I saw an earlier article on Photography Life about photographing the city of Venice (Venice – The Most Beautiful City in the World by Alan Mosley) and felt inspired to write one of my own. I, too, find the city to be inspirational for photography, especially architectural work. Moreover, I enjoy photographing Venice in black and white, which I find captures certain elements of the city with more emotion – the atmosphere, the light, the texture, and the patterns. That is my purpose with the photo essay below.
Table of Contents
An Early Morning Stroll
For me, there’s nothing pleasant about a 4 AM alarm. At first. But then there is a special magic to walking through Venice’s deserted alleys, over empty bridges, water lapping gently against worn marble quaysides, when it’s still dark. Almost no-one out and about, just the occasional all night water bus and polished wooden taxi launches heading across the black lagoon to catch an early flight.
That is how this photographic journey through a Venice day begins.

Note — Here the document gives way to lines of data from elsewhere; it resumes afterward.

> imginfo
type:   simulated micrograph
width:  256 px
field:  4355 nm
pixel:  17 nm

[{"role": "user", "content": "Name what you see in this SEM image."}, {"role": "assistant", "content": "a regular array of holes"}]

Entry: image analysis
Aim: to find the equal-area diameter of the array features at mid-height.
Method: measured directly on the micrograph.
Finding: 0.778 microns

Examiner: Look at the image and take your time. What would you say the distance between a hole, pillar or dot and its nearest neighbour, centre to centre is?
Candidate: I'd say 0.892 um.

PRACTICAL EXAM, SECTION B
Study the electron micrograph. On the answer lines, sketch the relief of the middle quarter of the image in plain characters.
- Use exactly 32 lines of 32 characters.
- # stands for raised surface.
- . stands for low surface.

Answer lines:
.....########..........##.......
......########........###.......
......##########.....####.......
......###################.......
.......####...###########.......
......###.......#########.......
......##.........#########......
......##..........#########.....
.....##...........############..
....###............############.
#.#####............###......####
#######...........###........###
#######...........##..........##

Although I enjoy photographing Venice in color, there are a few reasons why I chose this photo essay to be entirely in black and white. Partly this is to complement the color images in Alan Mosley’s post, but it is also for the creative reasons I mentioned in the introduction: black and white emphasizes composition, lighting, tonal gradations, patterns, and textures in a way that just seems made for Venice. Below, I have also tried to present the sheer range of photographic interest Venice offers, from iconic architectural masterpieces and classic views to the atmospheric and the less frequented corners.
But I have to admit to slight cheating: although presented as a day from before the dawn to late at night, these images were actually taken over a number of years, with a range of cameras.
Around St Mark’s Square Before the Crowds
St Mark’s square is less busy than usual at 5am. In fact, there’s no one there at all. Just a few pigeons. And me with a tripod and the wonderful Canon 24mm tilt-shift lens. Below is St Mark’s Basilica, the floodlights illuminating the extraordinarily detailed facade, with an iconic Venetian street lamp thrown in for good measure…
Just a few steps away is the Doge’s Palace, taken up close and low to emphasize the perspective.
Plenty free seats in the very expensive cafes… I love the light on the aluminum chairs and the symmetry of the arcade.
Early Morning Light
6.15 am, October. The sun comes up, the first rays catching the east facade of the Doge’s palace, picking out the intricate carvings and the figure above the corner column…
…and a few minutes later catching the “we love Venice” tarpaulin covering building works on the corner of the narrow canal leading to the Bridge of Sighs against a perfect sky.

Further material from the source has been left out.